Tiny-Offtopic: I already meantioned on this list that JFXPanel (Swing) is way below it's expectations. The main reason there is also the use of the snapshot function instead of letting render JavaFX in it's own heavy weight window. In our small test case a simple List displayed via JFXPanel was not even to render more than 1 fps and it slowed down the entire Swing-UI. Since I know jogle and it's canvas implementation, would it be good to have a similar heavy weight JFX canvas in Swing? This would let JFX use it's full hardware rendered power.

It doesn't use snapshot per-se, but it does do something similar. Sharing contexts and GPU resources with AWT/Java2D is on a wish list, but architecturally we aren't there. Kevin would know more about our challenges on that front than me...
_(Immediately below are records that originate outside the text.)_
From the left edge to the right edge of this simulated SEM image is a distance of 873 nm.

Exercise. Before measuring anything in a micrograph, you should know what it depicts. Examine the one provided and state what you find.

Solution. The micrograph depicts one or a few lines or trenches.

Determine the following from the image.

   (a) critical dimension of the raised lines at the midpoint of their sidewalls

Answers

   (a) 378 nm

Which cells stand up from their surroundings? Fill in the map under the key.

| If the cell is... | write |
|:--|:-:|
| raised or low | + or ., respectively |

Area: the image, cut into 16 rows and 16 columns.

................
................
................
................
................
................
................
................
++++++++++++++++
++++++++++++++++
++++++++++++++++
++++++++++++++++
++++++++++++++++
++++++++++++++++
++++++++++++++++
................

I haven't looked recently at what it would take to share resources between Java2D and AWT, but that seems separate from the question of whether we could use a heavy-weight JFXCanvas as opposed to the current lightweight JFXPanel. We haven't considered that since there are limitations with heavyweight components. I am not aware of any performance problems that are as serious as "simple List displayed via JFXPanel was not even to render more than 1 fps". Do you have a test case? I do note that we did have a bug on Mac retina displays that was recently fixed which killed performance. Was that what you were running your 1fps program on?